This method returns an ID that you can use to cancel the subscription; see EventCancel().
GetDisk()
method GetDisk() as SYS.Stats.Disk
Returns an instance of SYS.Stats.Disk that contains metrics of disk usage for globals for this instance.
See the class reference for SYS.Stats.Disk.
GetECPAppSvr()
method GetECPAppSvr() as SYS.Stats.ECPAppSvr
Returns an instance of SYS.Stats.ECPAppSvr that contains ECP application server metrics for this instance.
See the class reference for SYS.Stats.ECPAppSvr.
GetECPDataSvr()
method GetECPDataSvr() as SYS.Stats.ECPDataSvr
Returns an instance of SYS.Stats.ECPDataSvr that contains ECP database server metrics for this instance.
Monitoring Web Client
See the class reference for SYS.Stats.ECPDataSvr.
GetGlobal()
method GetGlobal() as SYS.Stats.Global
Returns an instance of SYS.Stats.Global that contains global metrics for this instance.
See the class reference for SYS.Stats.Global.
GetRoutine()
method GetRoutine() as SYS.Stats.Routine
Returns an instance of SYS.Stats.Routine that contains routine metrics for this instance.
See the class reference for SYS.Stats.Routine.
GetSystem()
method GetSystem() as SYS.WSMon.wsSystem
Returns an instance of SYS.WSMon.wsSystem that contains system information about the InterSystems IRIS instance.
See the class reference for SYS.WSMon.wsSystem.
B.5 Monitoring Web Client
The SYS.WSMon.Client class and related classes are an InterSystems IRIS web service client that can invoke methods of SYS.WSMon.Server web service in the same InterSystems IRIS instance or another InterSystems IRIS instance.
This web client class uses the following LOCATION parameter, using the <baseURL> for your instance:
Parameter LOCATION = "http://<baseURL>/csp/sys/SYS.WSMon.Service.cls"
Where server is the server on which InterSystems IRIS is running and port is the port that the InterSystems IRIS web service server uses.
Use this web client in the same way that you use other InterSystems IRIS web service clients:
Create an instance of the web client class.
Set its Location property if needed.
This is necessary if the SYS.WSMon.Server web service that you want to use is on a different machine than the client, or if it uses a port other than 52773.
See Creating Web Services and Web Clients.
Invoke a web method.
The details depend on the web method you invoke; see Web Methods of the Monitoring Web Service and see the class reference for the return types.
The following shows an example Terminal session:
USER>set $namespace = "%SYS"
%SYS>set client=##class(SYS.WSMon.Client).%New()
%SYS>set client.Location="http://localhost:8000/csp/sys/SYS.WSMon.Service.cls"
%SYS>set myroutinestats=client.GetRoutine()
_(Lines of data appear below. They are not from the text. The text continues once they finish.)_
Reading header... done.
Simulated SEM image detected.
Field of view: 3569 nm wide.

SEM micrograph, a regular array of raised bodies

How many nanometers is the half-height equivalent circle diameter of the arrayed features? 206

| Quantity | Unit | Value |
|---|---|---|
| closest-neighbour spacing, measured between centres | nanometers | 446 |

%SYS>write myroutinestats.RtnCallsLocal 19411581 %SYS>write myroutinestats.RtnCallsRemote 0 %SYS>write myroutinestats.RtnCommands 432764817 %SYS>
More typically, you create and use the client programmatically, perhaps to retrieve data for display in a user interface.
Note:
Remember that the SYS.WSMon package is available only in %SYS namespace, which means that you must be in that namespace to perform the steps described here.
B.6 Processing Events
InterSystems IRIS provides a sample web service (SYS.WSMon.EventSink) that can receive and process events sent by any Log Monitoring Web Service. You can use this web service or create and use your own.
B.6.1 Using the Sample Event Sink Web Service
SYS.WSMon.EventSink is a sample InterSystems IRIS web service service that can receive and process events.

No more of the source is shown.